Bridge vs. Switch: What’s the Difference

What Is Bridge?

Bridge, known as network bridge, is a network interconnection device used to connect two or more local area networks. It is responsible for network bridging, which receives and amplifies signals from a network cable, and then sends them to the next cable. Normally, it connects multiple network segments of the network at the data link layer (OSI model layer 2).

What Is Switch?

A switch is a network device used for electrical or optical signal forwarding. It provides an exclusive electrical signal path for any two network nodes that access the switch. It has multiple ports, each with a bridge function that can be connected to a LAN or a high-performance server or workstation.

The most common switch is an Ethernet switch, such as gigabit ethernet switch and 10gb switch. It connects multiple devices, such as computers, servers, or game systems, to a Local Area Network (LAN). Small business and home offices often use Gigabit switches to allow more than one device to share a broadband Internet connection. In addition, as one type of the Ethernet switch, fiber switch is also commonly used.


Bridge vs. Switch

Actually, there are many differences between bridge and switch.

Firstly, a bridge can connect fewer LAN, while a switch can connect more networks compared to the bridge.

Bridge in networking connects two similar networks and manages the flow of network data. It works at the data link layer, which not only extends the distance or range of the network, but also improves the performance, reliability, and security of the network.

Switch in networking can perform data transmission between multiple port pairs at the same time. Each port can be regarded as a separate physical network segment, and the network devices connected to it can enjoy the full bandwidth by itself, without competing with other devices. When node A sends data to node D, node B can send data to node C at the same time, and both of these transmissions enjoy the full bandwidth of the network and have their own virtual connections.

Secondly, most bridges have only 2 or 4 ports. A switch can have hundreds of ports.

Thirdly, bridge has three types, simple bridge, multiport bridge and transparent bridge. However, switch is divided into store-and-forward switch and cut-through switch.

Last but not least, bridges do not have buffers while switches have. Thus, switches perform error checking which bridges don’t perform.
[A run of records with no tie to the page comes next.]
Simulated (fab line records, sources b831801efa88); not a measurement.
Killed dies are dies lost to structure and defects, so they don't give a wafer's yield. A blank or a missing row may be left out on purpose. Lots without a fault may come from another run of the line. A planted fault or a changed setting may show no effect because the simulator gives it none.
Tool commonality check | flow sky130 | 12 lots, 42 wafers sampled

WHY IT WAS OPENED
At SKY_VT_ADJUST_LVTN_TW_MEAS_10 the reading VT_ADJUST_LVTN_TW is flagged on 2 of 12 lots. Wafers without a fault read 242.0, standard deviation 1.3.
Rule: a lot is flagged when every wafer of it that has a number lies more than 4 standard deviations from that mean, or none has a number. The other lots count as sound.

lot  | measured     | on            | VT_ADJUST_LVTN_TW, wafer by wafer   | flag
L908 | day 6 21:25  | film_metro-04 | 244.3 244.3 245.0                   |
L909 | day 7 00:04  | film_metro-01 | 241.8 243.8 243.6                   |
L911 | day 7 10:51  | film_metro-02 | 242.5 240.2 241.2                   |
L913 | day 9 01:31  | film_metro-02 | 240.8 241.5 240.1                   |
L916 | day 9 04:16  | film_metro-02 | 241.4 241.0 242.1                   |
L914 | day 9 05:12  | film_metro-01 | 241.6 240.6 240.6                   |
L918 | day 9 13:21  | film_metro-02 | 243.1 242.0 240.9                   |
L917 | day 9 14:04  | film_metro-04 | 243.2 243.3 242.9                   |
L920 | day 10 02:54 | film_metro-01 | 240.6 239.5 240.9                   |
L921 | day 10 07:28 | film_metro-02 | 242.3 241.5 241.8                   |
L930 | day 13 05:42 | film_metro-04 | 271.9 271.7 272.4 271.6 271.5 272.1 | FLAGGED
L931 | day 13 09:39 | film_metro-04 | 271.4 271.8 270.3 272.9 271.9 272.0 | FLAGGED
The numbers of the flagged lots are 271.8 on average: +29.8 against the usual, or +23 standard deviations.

In fact, switches are sometimes referred to as multi-port bridges and have faster forwarding capability because bridges are software based while switches are hardware-based and use chips (ASICs) when making forwarding decisions, which makes them much faster than bridges.


It is apparent that both bridges and switches in computer networks are of great importance. However, they differ from each other in certain way. The function of a switch normally reflects a collection of multiple bridges working together, which creates higher bandwidth, faster forwarding capability and greater efficiency.